Caulking tubes made of cardboard are used to dispense caulking material, which seals joints and seams in construction applications. The caulking tubes are often lined with aluminum foil or kraft paper and spiral wound to increase the holding strength of the tube. The tube is typically inserted into a caulking gun and equipped with a plastic nozzle or spout and a plastic cap at the end.
Calking tubes are used in caulking guns for the administration of industrial adhesives and sealants. When pressure is applied to a caulking gun's trigger-like handle, a plunger forces the caulking out of the end of the tube in a controlled fashion. Some caulking tubes are already pressurized, and therefore do not require the assistance of a gun in order to apply caulk. Caulking tubes are mainly used in the construction industry to aid in sealing appliances in kitchens and bathrooms, tiling and cracks in window and door frames and along the joining of walls. Sealing any openings in walls, floors and ceilings increases the energy efficiency of a room or house and creates a watertight seal. Kraft tubes are also used to apply caulk to cracks and seams in boilers, piping and water vessels. As an alternative to plastic, paper tubes are not recyclable because their interior is hard to clean when it has been contaminated with the caulking epoxy material.
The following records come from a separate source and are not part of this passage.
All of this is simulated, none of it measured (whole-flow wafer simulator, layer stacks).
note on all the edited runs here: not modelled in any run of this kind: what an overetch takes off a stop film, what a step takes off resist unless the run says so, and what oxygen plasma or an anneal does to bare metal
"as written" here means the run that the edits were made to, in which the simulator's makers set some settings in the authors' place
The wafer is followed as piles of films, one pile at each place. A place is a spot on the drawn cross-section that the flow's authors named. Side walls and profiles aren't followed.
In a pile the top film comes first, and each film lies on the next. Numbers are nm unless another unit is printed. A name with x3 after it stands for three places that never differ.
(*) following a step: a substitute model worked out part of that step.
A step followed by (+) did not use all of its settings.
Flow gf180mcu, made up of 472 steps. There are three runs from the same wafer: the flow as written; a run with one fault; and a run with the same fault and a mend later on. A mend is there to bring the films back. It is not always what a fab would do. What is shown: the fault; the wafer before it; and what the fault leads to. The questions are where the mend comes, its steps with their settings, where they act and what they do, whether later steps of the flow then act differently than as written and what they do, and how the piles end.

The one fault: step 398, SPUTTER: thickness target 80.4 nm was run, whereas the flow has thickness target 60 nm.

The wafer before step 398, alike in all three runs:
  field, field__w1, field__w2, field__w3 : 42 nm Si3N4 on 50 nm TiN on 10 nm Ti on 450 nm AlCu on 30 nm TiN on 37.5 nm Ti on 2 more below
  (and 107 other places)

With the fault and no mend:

During fabrication, cardboard ribbons are coated with adhesives and wrapped at an angle around a mandrel. Many are also fiber wound. Most caulking tubes made of cardboard are spiral-wound with a thick core, to ensure they safely handle the pressure applied by caulking guns. These tubes have an interior lining of a non-permeable material and are filled with caulk, an epoxy paste material made of acrylic latex, butyl rubber, silicon, polyurethane or polysulfide. Caulk is usually white, but may come in different colors like black or beige for aesthetic purposes. After it has left the inside of the tube and is exposed to air, the caulk quickly cures and hardens. Caulking tubes are sometimes refillable as long as they are being continuously used and the caulk has not dried out. They must be disposed of after the caulk has cured. If used with a plunger, it should be large enough to scrape the tube interior walls; creating better friction fit so all the caulk comes out. Self-burping caulking tubes, however, are able to keep all air from coming out of the spout by creating a very small gap between the side wall of the tube and plunger, forcing any air to the side. Caulking tubes come in standard sizes to fit securely into a caulking gun's holster and to ensure proper operation of the equipment.